Monday, July 18, 2011

Cardboard Gods: Card Collecting Just Ain't What It Used to Be

It's good to know I am not alone.  At least Josh Wilker knows what it is like to grow up with your best friends being two-inch pictures printed on cardboard.

Wilker's book Cardboard Gods is a fantastic read.  I just read it this summer, although it came out in April of 2010.  Wilker writes about his unconventional childhood, which involved a hippie mother, a rebelling brother, a dad and boyfriend living under the same roof, and hundreds of baseball cards. 

Wilker tells about how in his later, post-college years, he turned to his old baseball card collection to recall memories of his childhood and all the hours he would spend pouring over his "cardboard gods."

While Wilker tells his life story through different memories evoked by certain baseball cards, I was uplifted and also a little sad. 
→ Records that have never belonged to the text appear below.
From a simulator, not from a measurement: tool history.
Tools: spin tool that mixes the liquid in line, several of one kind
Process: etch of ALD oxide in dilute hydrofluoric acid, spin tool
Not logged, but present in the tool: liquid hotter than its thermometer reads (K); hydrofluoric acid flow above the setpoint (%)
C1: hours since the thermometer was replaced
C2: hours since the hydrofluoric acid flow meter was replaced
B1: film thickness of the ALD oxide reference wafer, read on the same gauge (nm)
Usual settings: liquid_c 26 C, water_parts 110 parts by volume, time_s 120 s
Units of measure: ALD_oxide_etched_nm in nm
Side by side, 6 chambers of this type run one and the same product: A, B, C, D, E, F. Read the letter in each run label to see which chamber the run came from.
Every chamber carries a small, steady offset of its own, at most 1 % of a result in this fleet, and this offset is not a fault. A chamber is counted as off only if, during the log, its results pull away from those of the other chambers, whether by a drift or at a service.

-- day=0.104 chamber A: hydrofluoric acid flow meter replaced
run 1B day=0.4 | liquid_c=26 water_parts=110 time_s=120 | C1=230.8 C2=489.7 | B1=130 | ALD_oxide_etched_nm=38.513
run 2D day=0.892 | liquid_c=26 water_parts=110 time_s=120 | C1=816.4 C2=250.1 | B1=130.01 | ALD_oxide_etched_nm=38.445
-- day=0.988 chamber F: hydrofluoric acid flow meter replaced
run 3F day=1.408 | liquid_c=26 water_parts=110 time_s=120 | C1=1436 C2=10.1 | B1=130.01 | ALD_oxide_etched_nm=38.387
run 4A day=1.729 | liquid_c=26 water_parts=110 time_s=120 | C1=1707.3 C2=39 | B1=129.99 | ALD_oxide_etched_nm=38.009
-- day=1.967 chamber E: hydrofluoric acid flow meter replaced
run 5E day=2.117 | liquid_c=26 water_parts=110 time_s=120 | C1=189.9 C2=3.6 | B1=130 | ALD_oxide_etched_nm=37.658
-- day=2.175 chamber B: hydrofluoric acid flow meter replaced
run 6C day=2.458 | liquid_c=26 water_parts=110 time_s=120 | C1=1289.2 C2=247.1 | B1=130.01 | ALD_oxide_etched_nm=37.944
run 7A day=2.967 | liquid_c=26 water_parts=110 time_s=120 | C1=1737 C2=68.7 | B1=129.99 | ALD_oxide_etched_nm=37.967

The uplifting part was that Wilker went far into his 20s and 30s before realizing what to do with his life (which gives many of us striving writers some hope).  The sad part is that the passion he felt for collecting baseball cards as a youth, the same passion I felt, just isn't there any more.

I remember my brother and I would run up to the nearest Casey's General Store to buy a new pack of cards whenever we scraped up enough money.

I remember pouring over the sports page, just waiting for Northpark Mall in Davenport, Iowa to announce when the next "card show" would be.  We would hit all the good tables at the card shows and always find some hidden gems, while never spending more than one or two dollars per card.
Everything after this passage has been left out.